There two, this is the bigger of the two. I can't get to the other one at the moment. It may also just be a very old branch pruning.


----------



## elnino (Jun 22, 2015)

Yeah was supposed to go on Wed! We would have meet but I was teaching a friend coring. 

I got most of the big crotches but not the biggest one!

I found burl but might have soft spots and a lot of the little burls were hollow inside. 

I looked at the poplar too but was there walnut in that pile too? 

Def nice wood I wish I made platters and bowl blanks cuz of piths and cracks I might end up with small blanks on some pieces rather than 20inchers.....

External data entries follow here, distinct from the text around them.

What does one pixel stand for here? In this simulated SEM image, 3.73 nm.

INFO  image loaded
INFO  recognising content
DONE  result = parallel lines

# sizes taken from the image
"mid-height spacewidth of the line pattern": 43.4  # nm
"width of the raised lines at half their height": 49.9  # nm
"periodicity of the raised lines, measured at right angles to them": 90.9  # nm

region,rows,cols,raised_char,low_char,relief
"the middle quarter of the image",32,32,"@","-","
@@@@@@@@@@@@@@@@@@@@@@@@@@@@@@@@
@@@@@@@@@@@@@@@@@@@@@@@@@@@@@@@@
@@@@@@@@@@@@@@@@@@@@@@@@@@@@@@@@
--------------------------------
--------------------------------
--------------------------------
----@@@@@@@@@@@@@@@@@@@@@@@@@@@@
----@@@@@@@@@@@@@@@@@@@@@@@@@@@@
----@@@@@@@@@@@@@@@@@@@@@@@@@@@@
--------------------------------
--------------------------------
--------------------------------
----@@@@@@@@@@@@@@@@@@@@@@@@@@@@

But anything not over 12inchers will become hollow forms


----------



## GeorgeS (Jun 22, 2015)

@elnino Nice, did you take any of those big boys back behind the shed? I took three pieces, all had crotches and one had those two burls on it. I told him if the guys coming behind me didn't take all of it to let me know. Tony was really cool, he said "don't worry I have another walnut and a tulip poplar that need to come down too". Guess I'll be going back!


----------



## DavidDobbs (Jun 22, 2015)

Guess it may be time to cut some Walnut trees.


----------



## Kevin (Jun 22, 2015)

10 years ago I had been logging and milling walnut for a couple months when I cut down a tree in my way and discovered this bright red starburst pattern in it. I haven't logged very many walnut since then. 

But the walnut that grows in my FBE patch has a lot of sap just like I like . . .






This walnut was logged in a different part of the county. Bet you never seen any like this before.

Reactions: Like 2 | EyeCandy! 5 | Way Cool 4


----------



## DavidDobbs (Jun 22, 2015)

@Kevin If our walnut looked like that maybe I wouldn't have so much firewood.

Reactions: Like 1 | Agree 1


----------



## GeorgeS (Jun 22, 2015)

@Kevin That's some pretty wild looking Walnut! I'd be jumping up and down like a little girl if I milled that!


----------



## Kevin (Jun 22, 2015)

GeorgeS said:


> @Kevin That's some pretty wild looking Walnut! I'd be jumping up and down like a little girl if I milled that!



I never found any more like that. I was a green logger back then and thought heck all these walnut in here must look like this, but it was only 5 trees. I would be logging all I could find of it right alongside the FBE because I never seen walnut like that from anywhere else in the world. I run into some weird stuff down here sometimes.


----------



## DKMD (Jun 22, 2015)

So, I've seen light colored streaks in freshly cut walnut, but they rapidly turned brown as the wood dried... Did those light streaks remain?


----------



## Kevin (Jun 23, 2015)

DKMD said:


> So, I've seen light colored streaks in freshly cut walnut, but they rapidly turned brown as the wood dried... Did those light streaks remain?



They did up until I sold them which if I recall was months after they were stickered like that.

Reactions: Like 1 | Way Cool 1


----------